If a character was pushed back using GRAY:STREAM-UNREAD-CHAR, returns and consumes it. Otherwise returns and consumes the next character from the stream. Returns :EOF if the end-of-stream is reached.

You must define a method for this function.

(GRAY:STREAM-UNREAD-CHAR stream char)

Pushes char, which must be the last character read from the stream, back onto the front of the stream.

You must define a method for this function.

(GRAY:STREAM-READ-CHAR-NO-HANG stream)

Returns a character or :EOF, like GRAY:STREAM-READ-CHAR, if that would return immediately. If GRAY:STREAM-READ-CHAR's value is not available immediately, returns NIL instead of waiting.

The default method simply calls GRAY:STREAM-READ-CHAR; this is sufficient for streams whose GRAY:STREAM-READ-CHAR method never blocks.
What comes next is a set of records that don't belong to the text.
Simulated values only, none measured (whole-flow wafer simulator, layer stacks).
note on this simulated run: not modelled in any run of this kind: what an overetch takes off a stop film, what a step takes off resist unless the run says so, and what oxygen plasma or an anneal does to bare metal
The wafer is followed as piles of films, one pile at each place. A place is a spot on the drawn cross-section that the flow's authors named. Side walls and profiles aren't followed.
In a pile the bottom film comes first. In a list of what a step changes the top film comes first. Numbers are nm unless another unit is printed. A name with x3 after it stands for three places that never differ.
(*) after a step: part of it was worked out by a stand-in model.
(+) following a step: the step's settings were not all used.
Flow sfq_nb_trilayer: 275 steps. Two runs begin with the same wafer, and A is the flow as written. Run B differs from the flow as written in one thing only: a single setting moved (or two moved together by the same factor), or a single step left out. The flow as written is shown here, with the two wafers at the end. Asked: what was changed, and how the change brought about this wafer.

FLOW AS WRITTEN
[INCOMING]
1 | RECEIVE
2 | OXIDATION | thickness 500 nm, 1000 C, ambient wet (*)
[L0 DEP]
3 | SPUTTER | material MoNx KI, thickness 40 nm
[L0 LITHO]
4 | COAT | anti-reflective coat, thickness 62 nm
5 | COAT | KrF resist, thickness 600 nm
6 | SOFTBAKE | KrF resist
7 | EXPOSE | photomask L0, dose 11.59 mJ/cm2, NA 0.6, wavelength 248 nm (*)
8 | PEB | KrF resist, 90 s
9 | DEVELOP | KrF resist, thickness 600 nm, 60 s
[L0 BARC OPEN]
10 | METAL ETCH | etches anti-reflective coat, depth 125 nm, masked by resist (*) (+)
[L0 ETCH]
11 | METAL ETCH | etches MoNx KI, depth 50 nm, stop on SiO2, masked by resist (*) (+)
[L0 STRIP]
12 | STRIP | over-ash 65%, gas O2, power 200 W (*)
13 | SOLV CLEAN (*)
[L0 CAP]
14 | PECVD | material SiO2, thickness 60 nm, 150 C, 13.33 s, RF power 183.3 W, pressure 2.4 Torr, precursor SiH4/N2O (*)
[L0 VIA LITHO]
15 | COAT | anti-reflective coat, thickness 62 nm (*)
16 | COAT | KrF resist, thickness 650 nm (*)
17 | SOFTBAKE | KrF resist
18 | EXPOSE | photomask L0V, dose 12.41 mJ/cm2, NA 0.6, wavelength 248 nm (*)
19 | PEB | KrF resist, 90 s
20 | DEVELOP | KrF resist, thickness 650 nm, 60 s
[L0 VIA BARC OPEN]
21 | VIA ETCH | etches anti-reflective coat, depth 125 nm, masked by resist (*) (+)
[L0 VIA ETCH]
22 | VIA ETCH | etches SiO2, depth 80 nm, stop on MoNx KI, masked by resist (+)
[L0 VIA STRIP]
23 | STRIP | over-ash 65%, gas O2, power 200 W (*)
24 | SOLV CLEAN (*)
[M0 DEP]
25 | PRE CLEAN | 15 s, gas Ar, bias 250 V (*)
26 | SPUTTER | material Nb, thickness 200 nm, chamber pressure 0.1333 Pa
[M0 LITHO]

(GRAY:STREAM-PEEK-CHAR stream)

If a character was pushed back using GRAY:STREAM-UNREAD-CHAR, returns it. Otherwise returns the next character from the stream, avoiding any side effects GRAY:STREAM-READ-CHAR would do. Returns :EOF if the end-of-stream is reached.

The default method calls GRAY:STREAM-READ-CHAR and GRAY:STREAM-UNREAD-CHAR; this is sufficient for streams whose GRAY:STREAM-READ-CHAR method has no side-effects.

(GRAY:STREAM-LISTEN stream)

If a character was pushed back using GRAY:STREAM-UNREAD-CHAR, returns it. Otherwise returns the next character from the stream, if already available. If no character is available immediately, or if end-of-stream is reached, returns NIL.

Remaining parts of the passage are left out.